Traditionally neglected if not despised by researchers in the humanities and social sciences, science fiction is changing status, being invested with new qualities and functions and, above all, a real epistemic value by leading scholars in the field of environmental humanities. Some of them not only turn to sf as a conceptual resource but go so far as to write counterfactual texts, told in the future or from impossible points of view, deploying sf narrative strategies to breathe new life into their academic writing.

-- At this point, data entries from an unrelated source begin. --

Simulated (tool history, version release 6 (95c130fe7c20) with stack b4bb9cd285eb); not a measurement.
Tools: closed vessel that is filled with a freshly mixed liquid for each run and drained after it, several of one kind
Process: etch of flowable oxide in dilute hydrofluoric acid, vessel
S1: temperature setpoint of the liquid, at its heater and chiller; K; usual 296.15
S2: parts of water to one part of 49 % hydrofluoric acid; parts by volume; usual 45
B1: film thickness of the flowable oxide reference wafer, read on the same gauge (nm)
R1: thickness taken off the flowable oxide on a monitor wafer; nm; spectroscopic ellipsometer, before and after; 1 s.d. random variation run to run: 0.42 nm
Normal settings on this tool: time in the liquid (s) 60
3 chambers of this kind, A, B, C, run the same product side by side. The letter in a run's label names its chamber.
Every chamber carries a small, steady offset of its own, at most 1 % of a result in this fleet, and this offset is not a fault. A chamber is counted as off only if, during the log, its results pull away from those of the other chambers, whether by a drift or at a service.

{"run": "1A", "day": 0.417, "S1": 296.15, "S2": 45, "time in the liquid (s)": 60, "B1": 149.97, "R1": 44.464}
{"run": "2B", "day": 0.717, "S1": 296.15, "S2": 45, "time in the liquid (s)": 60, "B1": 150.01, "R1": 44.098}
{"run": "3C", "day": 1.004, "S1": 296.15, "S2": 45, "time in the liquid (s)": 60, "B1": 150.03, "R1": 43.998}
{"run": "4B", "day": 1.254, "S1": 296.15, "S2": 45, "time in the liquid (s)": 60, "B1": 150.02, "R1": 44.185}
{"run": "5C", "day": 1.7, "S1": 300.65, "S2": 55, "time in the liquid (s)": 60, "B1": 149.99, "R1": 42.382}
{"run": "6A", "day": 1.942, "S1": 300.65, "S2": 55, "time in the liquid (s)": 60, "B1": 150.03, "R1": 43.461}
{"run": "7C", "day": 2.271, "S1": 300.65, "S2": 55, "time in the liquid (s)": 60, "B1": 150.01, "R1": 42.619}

This paper considers what qualities these researchers explicitly attribute to sf, focusing on an emblematic case study-an article of speculative anthropology by Anna Tsing-to show how concretely these unconventional writing experiments can weave science and fiction into their textual fabric. Finally, we address the reading effects that these hybrid texts may stimulate by positioning Tsing's article in the field of contemporary sf, through the joint analysis of two fictions by Ted Chiang and Sylvie Lainé, which similarly ask how to account for a form of existence radically different from ours, relying on surprising comparisons between different sciences, living species, and instruments of knowledge.
Our research approach contributes to grasping the current reconfiguration of knowledge and writing practices, allows us to formulate some hypotheses about today's use and relevance of sf in the field of environmental humanities, and finally points to new and unexpected areas of application for comparative literature in a time of ecological collapse.